Tuesday, December 27, 2011

Sometimes Things Work Out Well

Over at Parchment & Pen, C. Michael Patton explained that "there are certain things that I would look for and expect if the resurrection of Christ actually took place."  Conveniently, the things he would look for and expect line up quite well with the things that he finds in the New Testament.  Who'd a thunk it?  Happily, he didn't expect anything inconvenient like independent accounts of the events from secular historians.

I couldn't help but think of Margaret O'Brien's line from Meet Me in St. Louis:  "Wasn't I lucky to be born in my favorite city?"
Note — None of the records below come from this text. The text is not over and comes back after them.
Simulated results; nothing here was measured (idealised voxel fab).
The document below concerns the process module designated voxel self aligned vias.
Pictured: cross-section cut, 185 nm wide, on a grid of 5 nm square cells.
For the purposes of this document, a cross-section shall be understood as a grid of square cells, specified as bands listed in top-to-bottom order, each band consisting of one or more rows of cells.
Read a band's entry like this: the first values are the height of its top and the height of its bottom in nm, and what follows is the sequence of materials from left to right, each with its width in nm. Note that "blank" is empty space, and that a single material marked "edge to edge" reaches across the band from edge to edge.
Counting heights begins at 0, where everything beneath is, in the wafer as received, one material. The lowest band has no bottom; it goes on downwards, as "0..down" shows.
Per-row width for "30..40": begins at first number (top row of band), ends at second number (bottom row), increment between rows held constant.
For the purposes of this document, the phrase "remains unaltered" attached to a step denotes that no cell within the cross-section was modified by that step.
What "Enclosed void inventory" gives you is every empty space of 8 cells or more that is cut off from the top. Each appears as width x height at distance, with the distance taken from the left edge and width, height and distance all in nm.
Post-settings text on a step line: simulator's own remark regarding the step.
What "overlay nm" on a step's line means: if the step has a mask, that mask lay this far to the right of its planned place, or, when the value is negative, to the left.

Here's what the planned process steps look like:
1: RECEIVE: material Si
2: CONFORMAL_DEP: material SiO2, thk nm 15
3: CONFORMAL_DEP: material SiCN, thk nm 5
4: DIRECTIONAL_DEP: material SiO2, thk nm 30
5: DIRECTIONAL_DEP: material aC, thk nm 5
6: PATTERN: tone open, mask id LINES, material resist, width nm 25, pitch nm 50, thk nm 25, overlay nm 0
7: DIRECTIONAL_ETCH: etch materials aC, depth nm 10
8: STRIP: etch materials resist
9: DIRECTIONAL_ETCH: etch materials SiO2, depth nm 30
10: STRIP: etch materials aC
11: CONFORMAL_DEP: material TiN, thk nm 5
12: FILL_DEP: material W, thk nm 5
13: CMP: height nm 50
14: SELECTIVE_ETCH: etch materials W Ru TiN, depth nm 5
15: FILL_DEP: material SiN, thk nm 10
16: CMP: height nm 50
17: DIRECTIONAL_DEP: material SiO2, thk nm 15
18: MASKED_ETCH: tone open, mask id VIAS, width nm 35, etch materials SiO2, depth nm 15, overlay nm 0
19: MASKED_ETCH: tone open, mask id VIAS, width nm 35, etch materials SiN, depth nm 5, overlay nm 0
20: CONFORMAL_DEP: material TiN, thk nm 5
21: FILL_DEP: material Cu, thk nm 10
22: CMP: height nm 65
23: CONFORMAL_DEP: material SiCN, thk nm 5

  1. I was disappointed in Patton’s…simplicity. At least when I attempted to re-create “what would happen?” I reviewed other religions, patterns & people to come up with scenarios. Some conformed with what I expected; some did not.

    I also am fascinated with the self-absorption in the concept of a creator desiring to communicate with humans. Why? If we are the tops in intelligence in the Universe, I pity the creator who made such a universe. Or that this terrible means…poor writing transmitted over centuries…was the “best” this creator could think of doing.

    They first create a HUGE god in their theistic theory; and then make it a disastrously tiny person, unable to perform even the simple task a child can do. And I’m called irrational…

  2. 'As well, the Gospels themselves did not identify who the writers were. If they were making this story up, why not fabricate a credible source?'

    You have to love this.

    Look, there is no credible source.

    It must be true. If it was false, there would have been a credible source.

    Do Christians realise just how silly they sound when they open their mouths?

  3. I sometimes wonder whether they actually read the things that they write. I was pointing out to a "minimal facts" guy the other day that nowhere in the New Testament does anyone say that James was a skeptic up until the point that he converted as a result of an appearance. His response was that it would be less believable if anyone actually said that it happened. The fact that apologists piece it together from multiple writers who may not even be talking about the same person somehow should give us more confidence.

  4. Odd. He seems to have posted the polar opposite of a post that I made one day before his.

  5. The brother converted did he?

    I was watching a Find the Lady game in the street yesterday.

    I was not sure of how honest the dealer was.

    Happily, his brother told me that he also used to be skeptical of his brother, but was now convinced it was all on the level.

    How much more proof does anybody need that it was all on the level?

    The very brother of the dealer used to be skeptical but now told people it was all above board. You would have to be one of those ultra-skeptics not to realise how strong such testimony is.

  6. Steven,

    Don't you get it man? He was a skeptic. A SKEPTIC! Nobody who is skeptical about Christianity ever changes their mind without personally witnessing a supernatural manifestation of the Risen Christ.


    Very interesting post. I got through about half of it and I'll finish it tomorrow if my hangover will allow.

  7. It's a good thing I don't like spinach. Because if I liked it I'd eat it. And I hate spinach.